Lecture 6.2

Probabilistic Generative Models: Discrete Data (Naive Bayes)

Extending probabilistic generative models to discrete input data using the Naive Bayes assumption, which replaces an exponentially large probability table with a compact factorized model.

Learning Objectives
  • Explain why the number of parameters for a discrete class-conditional distribution scales as $2^d$ in the general case.
  • State the Naive Bayes assumption and show how it reduces the parameter count to $d$ per class.
  • Write the Bernoulli factorized class-conditional and identify its parameters $\pi_{ki}$.
  • Express the posterior class probabilities in softmax form and identify the linear activations $a_k$.
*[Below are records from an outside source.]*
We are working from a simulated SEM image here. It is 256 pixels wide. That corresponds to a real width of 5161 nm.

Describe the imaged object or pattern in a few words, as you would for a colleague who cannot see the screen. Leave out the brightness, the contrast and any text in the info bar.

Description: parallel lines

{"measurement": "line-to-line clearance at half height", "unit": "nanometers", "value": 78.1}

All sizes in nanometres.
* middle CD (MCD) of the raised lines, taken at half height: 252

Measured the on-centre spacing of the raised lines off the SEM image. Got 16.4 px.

1. Discrete Inputs and the Combinatorial Problem

Suppose each input $\mathbf{x}_n \in \{0,1\}^d$ is a binary vector of $d$ features (e.g., word presence in a document). A fully general class-conditional $p(\mathbf{x} \mid C_k)$ must assign a probability to every possible binary vector, of which there are $2^d$. Because probabilities must sum to 1, we need $2^d - 1$ free parameters per class — exponential in $d$.

Scale of the Problem

For $d = 100$ binary features (modest for text), the general model requires $2^{100} - 1 \approx 10^{30}$ parameters per class — far more than any dataset could ever supply. A tractable assumption is needed.

2. The Naive Bayes Assumption

Naive Bayes Assumption

Given the class $C_k$, all feature values $x_i$ are treated as conditionally independent:

$$p(\mathbf{x} \mid C_k) = \prod_{i=1}^{d} p(x_i \mid C_k).$$

This factorization is called "naive" because features are rarely truly independent in practice, yet the resulting classifier often performs surprisingly well.

3. Bernoulli Class-Conditionals

Each $x_i \in \{0,1\}$ is a binary random variable, so it is natural to model it with a Bernoulli distribution parameterized by $\pi_{ki}$ — the probability that feature $i$ equals 1 given class $C_k$:

$$p(x_i \mid C_k) = \pi_{ki}^{x_i}\,(1 - \pi_{ki})^{1-x_i}.$$

The Bernoulli selection mechanism works exactly: if $x_i = 1$ we pick $\pi_{ki}$; if $x_i = 0$ we pick $1 - \pi_{ki}$. Applying the Naive Bayes factorization:

Naive Bayes Class-Conditional (Binary Features) $$p(\mathbf{x} \mid C_k) = \prod_{i=1}^{d} \pi_{ki}^{x_i}\,(1-\pi_{ki})^{1-x_i}.$$

The number of parameters per class is now $d$ — one $\pi_{ki}$ per feature — reduced from $2^d - 1$.

4. Posterior Class Probabilities

The generative model still uses Bayes' theorem to form the posterior. Defining $a_k = \ln p(\mathbf{x} \mid C_k) + \ln p(C_k)$, the posterior takes softmax form (as in Lecture 5.6). Taking the log of the Bernoulli class-conditional:

$$a_k = \sum_{i=1}^{d} \bigl[x_i \ln \pi_{ki} + (1-x_i)\ln(1-\pi_{ki})\bigr] + \ln p(C_k).$$

This is a linear function of $\mathbf{x}$ (the $\pi_{ki}$ values play the role of learned weights), so Naive Bayes is a linear classifier in this binary-feature setting.

5. MLE for the Bernoulli Parameters

The parameters $\pi_{ki}$ are found by maximum likelihood following the standard recipe: formulate the likelihood for class $C_k$, take its log, differentiate with respect to $\pi_{ki}$, and set to zero.

MLE for Naive Bayes Parameters $$\hat{\pi}_{ki} = \frac{\text{number of class-}k\text{ examples with } x_i = 1}{N_k}.$$

Each $\hat{\pi}_{ki}$ is the empirical frequency of feature $i$ equaling 1 within class $k$. This derivation follows the same three-step recipe as all previous MLE problems and is left as an exercise.